Alerting using PagerDuty with Conductor Workflows
As we know, Netflix Conductor (a.k.a Orkes Conductor) is a powerful orchestration engine.
In this article, we are looking at implementing a use case:
- Scan or poll and endpoint periodically
- Depending on the endpoint response, fire an alert on the system like PagerDuty or OpsGenie
Requirements
Let's say we have an endpoint that lets us search for data. Assume this endpoint supports a timestamp-based search by specifying a time window. As part of monitoring the application, we need to poll this endpoint periodically. Whenever the endpoint call returns any records, we have to call our support engineers via an alerting tool like PagerDuty.
PagerDuty is a 3rd party system that can help with alerting users and supports features such as on-call schedules, escalations, etc.
In this example, we are using PagerDuty, but we can connect to any system that offers an API-based integration, often called Webhooks. Similar alerting systems are OpsGenie, Squadcast, Datadog, etc.
Alert Design
To scan for failures, we need to poll this endpoint every minute and look for failure instances that may have occurred during a window. This window is a sliding window - so we can index it for the scheduled kick-off time. Say, for example - ( now - 10 minutes) or (now - 5 minutes).

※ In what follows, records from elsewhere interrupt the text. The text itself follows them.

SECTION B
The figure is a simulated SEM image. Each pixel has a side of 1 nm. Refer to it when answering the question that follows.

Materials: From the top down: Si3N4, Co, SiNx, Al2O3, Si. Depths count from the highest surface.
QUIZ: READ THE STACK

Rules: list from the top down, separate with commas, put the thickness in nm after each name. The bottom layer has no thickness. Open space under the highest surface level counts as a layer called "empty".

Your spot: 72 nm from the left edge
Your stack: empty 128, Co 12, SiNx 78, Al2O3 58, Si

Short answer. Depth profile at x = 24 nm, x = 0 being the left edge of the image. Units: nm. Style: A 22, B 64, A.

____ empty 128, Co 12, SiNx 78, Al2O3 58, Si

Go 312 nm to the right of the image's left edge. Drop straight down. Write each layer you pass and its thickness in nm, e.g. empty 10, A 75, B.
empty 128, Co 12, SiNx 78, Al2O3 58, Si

Here is the design diagram for this alert:
Workflows for Alerts
As you know, we can replicate whiteboard-based flows in Conductor almost as is. The following workflow definition shows how the above logic is implemented.
View in Playground |
---|
{
"name": "track_workflow_failures",
"description": "Track Workflow Failures",
"version": 1,
"tasks": [
{
"name": "compute_time_windows",
"taskReferenceName": "compute_time_windows",
"inputParameters": {
"expression": "(function() { \n let now = new Date();\n // Earlier start time for testing\n let fromTime = new Date(now.getTime() - ($.nowMinusStartMinutes * 60 * 1000)).getTime();\n let toTime = new Date(now.getTime() - ($.nowMinusEndMinutes * 60 * 1000)).getTime();\n return {\n fromTime: fromTime,\n toTime: toTime\n };\n})();\n",
"evaluatorType": "graaljs",
"nowMinusStartMinutes": "${workflow.input.nowMinusStartMinutes}",
"nowMinusEndMinutes": "${workflow.input.nowMinusEndMinutes}"
},
"type": "INLINE"
},
{
"name": "data_query",
"taskReferenceName": "data_query",
"inputParameters": {
"uri": "http://conductor-app.uidev-owkpy-ns.svc.cluster.local:8080/api/workflow/search?start=0&size=20&sort=startTime:DESC&freeText=*&query=workflowType IN (workflowDotMap) AND status IN (FAILED) AND startTime>${compute_time_windows.output.result.fromTime} AND startTime<${compute_time_windows.output.result.toTime}",
"method": "GET",
"accept": "application/json",
"contentType": "application/json",
"headers": {
"X-Authorization": "${workflow.secrets.api_token_failure_tracker}"
},
"outputFilter": {
"resultCount": "$${data_query.output.response.body.results.length()}"
}
},
"type": "HTTP"
},
{
"name": "has_failure_workflows",
"taskReferenceName": "has_failure_workflows",
"inputParameters": {
"resultCount": "${data_query.output.resultCount}"
},
"type": "SWITCH",
"defaultCase": [],
"decisionCases": {
"true": [
{
"name": "inform_on_slack",
"taskReferenceName": "inform_on_slack",
"inputParameters": {
"uri": "https://orkes-api-tester.orkesconductor.com/api",
"method": "GET",
"accept": "application/json",
"contentType": "application/json",
"body": "Mock slack API"
},
"type": "HTTP"
},
{
"name": "call_ops_genie",
"taskReferenceName": "call_ops_genie",
"inputParameters": {
"uri": "https://orkes-api-tester.orkesconductor.com/api",
"method": "GET",
"accept": "application/json",
"contentType": "application/json",
"body": "Mock OpsGenie API"
},
"type": "HTTP"
}
]
},
"evaluatorType": "graaljs",
"expression": "(function () { return $.resultCount === null || $.resultCount > 0; })();"
}
],
"inputParameters": [
"nowMinusEndMinutes",
"nowMinusStartMinutes"
],
"schemaVersion": 2
}
In this example, we are looking to find failure instances of the workflow sample_tracker_workflow on the playground environment of Orkes Conductor in a 10-minute window.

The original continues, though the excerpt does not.